If you have neglected 3D movies in recent years, you may be interested to know that director Patrick Lussier and the filmmakers behind 2009's R-rated "My Bloody Valentine 3D" have learned to incorporate, shall we say, "eye-popping" three-dimensional effects into nearly every scene from opening to closing credits, with one exception, notable for its typical American sensibility, if it even makes sense to use the word "sensibility" in this context.
In "Valentine," our protagonists are chased by yet another murderous madman, this one concealing his identity behind a coal miner's oxygen mask and coveralls, and wielding a miner's pick ax with utter ruthlessness and three-dimensional bloodlust.
Don't worry so much about trying to solve the mystery of the killer behind the mask, although the cynical screenwriters do drop a clue or two amid the crimson carnage. Just sit back as hapless extras and actors in secondary roles are brutally dispatched via that steel tool in every way imaginable and a couple more ways that probably would have been hard to imagine without the help of 3D. You might think ax murdering would grow repetitious, I assure you it does not.

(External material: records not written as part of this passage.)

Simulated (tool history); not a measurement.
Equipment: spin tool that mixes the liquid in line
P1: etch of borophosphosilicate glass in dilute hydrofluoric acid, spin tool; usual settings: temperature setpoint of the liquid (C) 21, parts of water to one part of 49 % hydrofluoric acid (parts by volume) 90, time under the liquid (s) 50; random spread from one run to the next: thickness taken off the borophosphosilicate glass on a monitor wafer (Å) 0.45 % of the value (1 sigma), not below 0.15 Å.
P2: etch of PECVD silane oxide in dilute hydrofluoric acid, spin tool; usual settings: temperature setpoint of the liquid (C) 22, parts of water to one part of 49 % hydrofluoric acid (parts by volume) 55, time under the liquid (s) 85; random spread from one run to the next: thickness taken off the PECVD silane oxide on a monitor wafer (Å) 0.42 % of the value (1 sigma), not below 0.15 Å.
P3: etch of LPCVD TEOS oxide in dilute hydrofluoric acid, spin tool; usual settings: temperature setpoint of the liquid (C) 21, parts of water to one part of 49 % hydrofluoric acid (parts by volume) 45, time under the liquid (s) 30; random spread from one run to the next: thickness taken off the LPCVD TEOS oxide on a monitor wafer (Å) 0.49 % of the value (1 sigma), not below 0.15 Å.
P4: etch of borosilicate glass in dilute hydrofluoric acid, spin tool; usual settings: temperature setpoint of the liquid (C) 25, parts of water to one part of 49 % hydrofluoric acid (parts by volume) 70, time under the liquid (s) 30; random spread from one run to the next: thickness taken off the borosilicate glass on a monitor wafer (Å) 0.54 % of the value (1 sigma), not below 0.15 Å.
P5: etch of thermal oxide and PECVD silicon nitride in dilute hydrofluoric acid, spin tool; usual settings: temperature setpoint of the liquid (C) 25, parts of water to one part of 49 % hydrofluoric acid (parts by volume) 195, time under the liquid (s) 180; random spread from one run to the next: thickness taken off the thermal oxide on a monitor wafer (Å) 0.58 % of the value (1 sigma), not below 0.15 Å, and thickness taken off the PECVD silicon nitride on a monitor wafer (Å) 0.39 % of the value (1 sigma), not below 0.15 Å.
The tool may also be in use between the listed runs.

There could be many morals to this tale.
Run, don't hide, when being pursued by a pick-ax wielding psycho in a miner's oxygen mask.
Don't show up to an ax-fight with only a crow bar.
Don't adhere so strictly to gun safety when you are home alone and expecting a killer to drop by. In other words, keep that shotgun loaded!
If you are a cop, call for back up.
Most members of the cast, which combines veteran character actors with young-looking 30-somethings — rising stars no doubt — appear too tired or too cool to take their jobs seriously.
Notable exceptions are Jaime King, who plays the sheriff's wife, and Megan Boone, who plays his young lover. Both women deliver the goods during the straight scenes, then prove they can scream and run at the same time during the fun-filled terror scenes, especially when the killer stalks the ladies in a grocery store. Their mop-wielding moxie rouses the audience, by now tired of the miner's murder spree. Suspense builds as the babes are trapped in a back room. Will they unlock a window in time to escape? It is a tried but true formula.
There is not much comic relief in "Bloody Valentine 3D," except for quips by laconic lawmen surveying crime scenes that would otherwise hush the most hardcore homicide detective.
Lussier also throws in extended female nudity, all of it tamely two-dimensional.
Although the 3D effects are mostly furious fun with flying pick axes, ample spritzes of blood and meteoric body fragments seemingly crashing into the seats around you, the level of useless torment at times outweighs the terror and reduces the film to base bloodletting. The inclusion of such scenes in the genre is not new. The 2005 film "Hostel" similarly lost its way — and was rewarded at the box office.
While the pace does improve as the movie builds toward resolution, those scenes of execution-style murder numb the normal psyche, no matter how side-splittingly funny 3D splatter may seem. Granted, the audience for such a movie goes in expecting catsup-stained corpses and a body count that competes with a major Mexican metropolis. But when filmmakers toss in the mutilation of corpses and what amounts to the torture of the helpless, the horror shlock turns senselessly sick.
The film's ending, on the other hand, when the secret identity of the maniac is revealed, is rewarding. Who else could it be but the sole actor who camped up his performance throughout the entire film.